While we were in Nicaragua Pablo spent time trying to establish a new foundation for the business. He split the 1100 kilos he had brought with him into two shipments. Pablo hired a pilot named Barry Seal, who normally worked for other leaders, to deliver six hundred kilos to the United States. Barry Seal previously had delivered more than one hundred loads’ worth, valued at between $3 and $5 billion. But this load got seized when he landed in Florida. Then it was discovered that Seal was a former CIA man who was collaborating with the American DEA. He presented dark, hazy photographs to the DEA that he said showed Pablo and others loading the drugs onto his plane. President Reagan showed one of those pictures on television to prove Pablo was sending drugs from Central America. Pablo said loudly that it could not be him in the picture, because one thing he never did was load drugs himself.

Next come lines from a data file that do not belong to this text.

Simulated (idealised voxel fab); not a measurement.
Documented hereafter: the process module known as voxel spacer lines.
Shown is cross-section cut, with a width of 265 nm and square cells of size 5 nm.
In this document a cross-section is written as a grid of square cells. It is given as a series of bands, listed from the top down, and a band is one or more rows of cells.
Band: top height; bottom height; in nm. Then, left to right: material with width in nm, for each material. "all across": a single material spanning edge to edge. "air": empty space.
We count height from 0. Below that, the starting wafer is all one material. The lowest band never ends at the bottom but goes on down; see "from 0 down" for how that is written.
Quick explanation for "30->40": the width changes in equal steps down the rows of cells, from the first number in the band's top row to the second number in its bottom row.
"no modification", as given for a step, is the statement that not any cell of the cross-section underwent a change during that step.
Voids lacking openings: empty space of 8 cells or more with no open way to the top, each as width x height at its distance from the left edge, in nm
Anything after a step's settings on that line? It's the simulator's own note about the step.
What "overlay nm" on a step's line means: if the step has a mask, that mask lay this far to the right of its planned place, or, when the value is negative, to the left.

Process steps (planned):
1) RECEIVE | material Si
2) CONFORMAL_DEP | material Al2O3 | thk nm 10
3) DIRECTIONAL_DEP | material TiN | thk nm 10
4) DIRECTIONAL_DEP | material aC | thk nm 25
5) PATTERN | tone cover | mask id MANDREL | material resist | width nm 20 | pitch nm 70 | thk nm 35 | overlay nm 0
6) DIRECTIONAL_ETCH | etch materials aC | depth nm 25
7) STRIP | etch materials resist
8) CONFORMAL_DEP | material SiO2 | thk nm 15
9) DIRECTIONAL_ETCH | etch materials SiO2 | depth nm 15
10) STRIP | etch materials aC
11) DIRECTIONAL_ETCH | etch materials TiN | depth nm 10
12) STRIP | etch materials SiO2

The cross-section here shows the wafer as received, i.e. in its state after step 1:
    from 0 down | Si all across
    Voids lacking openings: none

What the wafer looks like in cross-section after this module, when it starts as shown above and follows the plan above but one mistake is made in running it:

The public naming of Pablo Escobar as a drug kingpin was very painful to our mother. She told me that the first time she heard Pablo called “Most Wanted” on television she wanted to die. Pablo calmed her: “Your son is on TV but don’t believe everything that’s said. I’m not going to tell you, Mommy, that I’m a saint, but I’m not the devil either. I have to protect myself, I have to fight back. Mommy, you need to understand that they made me like this. I was in the business helping people, but they made me like this.”
Supposedly this Nicaragua story was revealed to the newspapers by Colonel Oliver North, who was working in the basement of the White House to help the Nicaraguan rebel contras overturn the Sandinista government. This story served his purpose well. But this also gave the American government evidence that Pablo was a drug trafficker and allowed them to get an indictment against him and Gacha so that they could be put on the extradition list. Barry Seal was to be the important witness in the U.S. trial against a friend of Pablo’s if this person could be extradited to America. Two years afterward Seal was assassinated in Baton Rouge, Louisiana, and naturally Pablo and the Medellín cartel got blamed for it. Like always, it made headlines and was useful to political people. Except that afterward three Colombians eventually were convicted of this assassination and when questioned they said they were instructed in the operation by an anonymous military officer, who they believed was a colonel.
Eventually Pablo decided that the safest place for him was Colombia, where he had control of the people around him. Things had cooled down enough for him to return, although no longer with a public profile. But he still believed it was possible to reach an agreement with the government to take off the pressure. “I’m going to go home,” he told me. “I’ll make arrangements for everyone.”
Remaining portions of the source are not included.